What is now Southeast Alaska – called the Alexander Terrain by geologists – probably started out near the equator. At least that’s as far back as geologists can have any idea, based on fossils here. 

“Then it moved around, and then it had collisions with other little pieces and chunks, and then finally, really got crunched up against the North American margin probably in Cretaceous time,” Haeussler explains. “It would have been during the time of the big meat-eating dinosaurs or maybe a little before. And then was probably at some latitude a bit south of this, we don’t really know exactly how far and then it got sort of slivered northward along the North American margin such that it ended up getting parked here today.”

There’s another especially interesting geological history in the northernmost part of Southeast – a piece of crust born off the coast of Oregon and Washington sliced its way up the margin of Alaska and has been smashing into the Yakutat area for around 30 million years. 

“That’s why there’s the big mountains: the St. Elias Mountains in the Fairweather range. And it’s even had larger-scale effects into interior Alaska,” Haeussler says. “We probably wouldn’t have Denali in the Alaska Range if it weren’t for this big piece of crust punching into the southern Alaska margin.”

It’s not the only major, earth-changing factor in the area. Offshore, there’s a fault called the Queen Charlotte – Fairweather Fault. Haeussler says it’s similar to the better-known San Andreas Fault along the West Coast, but it’s more active.

“In some ways, the Queen Charlotte is like the San Andreas but it’s on steroids: it moves a lot faster. It’s exceedingly sharp. It’s produced more big earthquakes in a shorter period of time,” Haeussler says, “So it’s a very impressive fault system.”

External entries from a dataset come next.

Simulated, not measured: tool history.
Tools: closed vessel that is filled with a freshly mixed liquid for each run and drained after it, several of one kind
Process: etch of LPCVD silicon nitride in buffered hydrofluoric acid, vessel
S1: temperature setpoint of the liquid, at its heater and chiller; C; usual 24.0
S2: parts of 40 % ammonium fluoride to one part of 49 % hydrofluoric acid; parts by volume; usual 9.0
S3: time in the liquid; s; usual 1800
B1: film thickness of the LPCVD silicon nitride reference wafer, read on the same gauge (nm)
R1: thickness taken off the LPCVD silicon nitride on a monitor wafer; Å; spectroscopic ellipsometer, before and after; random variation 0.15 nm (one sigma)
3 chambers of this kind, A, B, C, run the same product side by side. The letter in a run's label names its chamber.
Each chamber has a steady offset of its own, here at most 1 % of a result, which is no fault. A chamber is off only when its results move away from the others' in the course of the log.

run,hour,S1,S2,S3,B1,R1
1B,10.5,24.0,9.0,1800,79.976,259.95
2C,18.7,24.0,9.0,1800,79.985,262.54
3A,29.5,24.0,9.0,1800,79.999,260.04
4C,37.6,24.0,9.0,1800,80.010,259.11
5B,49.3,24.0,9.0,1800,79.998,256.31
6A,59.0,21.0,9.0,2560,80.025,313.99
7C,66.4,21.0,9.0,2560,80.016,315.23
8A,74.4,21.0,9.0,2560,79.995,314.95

The Queen Charlotte – Fairweather Fault is a strike-slip fault, where two tectonic plates are moving past each other in opposite directions.  It’s moving at a whopping 5.3 centimeters per year – the length of a small lime. But compared to the San Andreas Fault, moving about two-thirds that distance each year – maybe the length of a grape – it’s quite quick. Haeussler says fast faults tend to produce more – and bigger – earthquakes. 

The fault is visible north of Icy Point in Glacier Bay National Park. That’s where the fault runs on land – while the rest of it is underwater.

“If you’re on an Alaska Airlines flight from Juneau to Anchorage, and it’s a clear day, you can see that fault,” Haeussler says, “It’s this giant groove through the landscape because it’s moving.”

The glacial history of Southeast is also unique. With tons and tons of ice sitting on top of what’s now the Inside Passage, the land got forced down, while on the Outer Coast, it buckled upwards. 

“Maybe it’s a little bit like, I don’t know, if you had like a fat uncle that sat next to you on the couch when you’re a kid. But the ice sheet was a little bit like the fat uncle that sort of sat down on things,” Haeussler explains, “And then if you were next to him on the couch, then you’re about to be flipped up in the air because, you know, things go up, but the other part of the wait, so then when the uncle gets up off the couch, then you go back down.”

Haeussler says now that the glaciers have retreated significantly back onto the mainland, the earth’s crust is rebounding. Sites that used to be shoreline near Wrangell are now hundreds of feet in the air, while ancient coastlines on the Outer Coast are slowly sinking. 

Haeussler says he made his way to geology through rock climbing: “And then at some point, I got interested in: what were these things that I was holding on to? And then that also got into just wanting to understand the landscape around [me].”

Haeussler says geology was what first drew him to Alaska. He first visited for a geology field camp while in undergrad at Michigan State. 

“That was my first visit to Alaska,” he relates, “And I thought it’d be just sort of a one-off, like, that was an interesting experience and [I’d] go and do other things. But for so many of us in Alaska, Alaska gets its claws in you, and then it doesn’t let go.”

While at the University of California Santa Cruz for graduate school, he proposed to study again in Southeast. 

“In my mind, I had thought that Alaska is more the region between Anchorage and Fairbanks and not Southeast Alaska,” Haeussler says, “But looking at the issues that the scientific things that were worthwhile to study were ones down here in Southeast Alaska.”

While Southeast residents can’t usually sit and watch rocks move, there are consequences for communities living in geologically tumultuous zones. For example, the fast-moving Queen Charlotte – Fairweather Fault poses major potential seismic hazards to people living in Southeast. 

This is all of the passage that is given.